The General Principles
The FLSA allows an employer to credit a portion of a tipped employee's tips toward the FLSA-required minimum wage (currently $7.25 per hour). Employers taking an FLSA tip credit must pay a cash wage of not less than $2.13 per hour, so at present they are limited to a tip credit of no more than $5.12 per hour ($7.25 − $2.13 = $5.12).
The FLSA defines tipped employees as those who are engaged in occupations in which they "customarily and regularly" receive more than $30 a month in tips. For FLSA tip credit purposes, a "tip" is a payment that patrons decide in their discretion whether or not to make, including how much to give and for whom to leave it; so, not all "gratuities" are "tips." This rule does not apply to service charges, for example.
The law says that you may take a tip credit only if 1) the tipped employees have been "informed" of the law's provisions; and 2) the employees retain all of the tips they receive, except for amounts pooled among employees who customarily and regularly receive tips.

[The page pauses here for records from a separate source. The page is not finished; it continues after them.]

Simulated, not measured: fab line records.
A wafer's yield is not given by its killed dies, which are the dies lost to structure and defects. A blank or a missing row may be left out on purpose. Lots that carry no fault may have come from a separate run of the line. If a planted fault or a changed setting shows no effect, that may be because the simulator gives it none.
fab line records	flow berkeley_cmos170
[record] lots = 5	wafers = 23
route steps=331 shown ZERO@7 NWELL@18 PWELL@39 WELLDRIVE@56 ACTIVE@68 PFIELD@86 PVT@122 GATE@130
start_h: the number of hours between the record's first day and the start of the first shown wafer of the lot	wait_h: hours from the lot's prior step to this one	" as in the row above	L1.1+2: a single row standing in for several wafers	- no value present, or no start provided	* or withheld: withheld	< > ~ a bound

What Does "Informed" Mean?
DOL's position is that an employer must tell the employee that it intends to take a tip credit and must also specifically notify the employee in advance:
- of the amount of the direct cash wage you will pay to the employee;
- of the amount you are taking as a credit against tips received, which cannot exceed the difference between the FLSA minimum wage and the actual cash wage paid to the employee;
- that the additional amount you claim as a tip credit may not exceed the value of the tips the employee actually receives;
- that the tip credit shall not apply with respect to any tipped employee unless the employee has been informed of the FLSA's tip-credit provisions; and
- that all tips employees receive must be retained by the employees, except for the pooling of tips among employees who customarily and regularly receive tips.
DOL says that an employer is not required to provide these notifications in writing, but it notes that doing so would provide evidence that you have, in fact, given them.
No Limit On Pool Contributions
In the past, DOL's enforcement position was that an otherwise-valid tip-pool arrangement could not require employees to contribute a greater percentage of their tips than was "customary and reasonable," but added that it would not question pool contributions of 15% or less of the employee's tips.
DOL now acknowledges that the law "does not impose a maximum contribution percentage on valid mandatory tip pools". But DOL takes the position that an employer "must notify its employees of any required tip pool contribution amount. . . . "
Time For A Check-Up
As with other areas affected by the Final Rule, employers can expect DOL investigators and plaintiffs' lawyers to be scrutinizing tipped-employee pay practices even more than they already were. Take a fresh look at where your tipped-employee compensation stands. This review should include not only DOL's recent changes, but also other potential FLSA tipped-employee issues, as well as any state or local requirements and limitations.
More DOL News
In a press release on April 20, 2011, the Wage and Hour Division cautioned restaurants in a Southeastern part of the country: "The restaurant industry employs some of our country's lowest-paid workers who, especially during hard economic times, are vulnerable to exploitation. Investigators will be making unannounced visits to full-service restaurants to remedy widespread labor violations, and ensure that law-abiding employers who pay their workers full and fair wages are not placed at a competitive disadvantage."
The Wage and Hour Division said they are concerned about the prevalence of unlawful pay practices such as 1) requiring employees to work exclusively for tips, without regard to minimum wage standards; 2) making illegal deductions from workers' wages for walk-outs, breakages, and cash register shortages; and 3) incorrectly calculating overtime by using the $2.13 per hour base rate before tips, instead of using the federal minimum wage of $7.25 per hour.
The Division also noted that significant child labor violations – such as allowing minors to operate hazardous equipment including dough mixers and meat slicers – persist in this industry.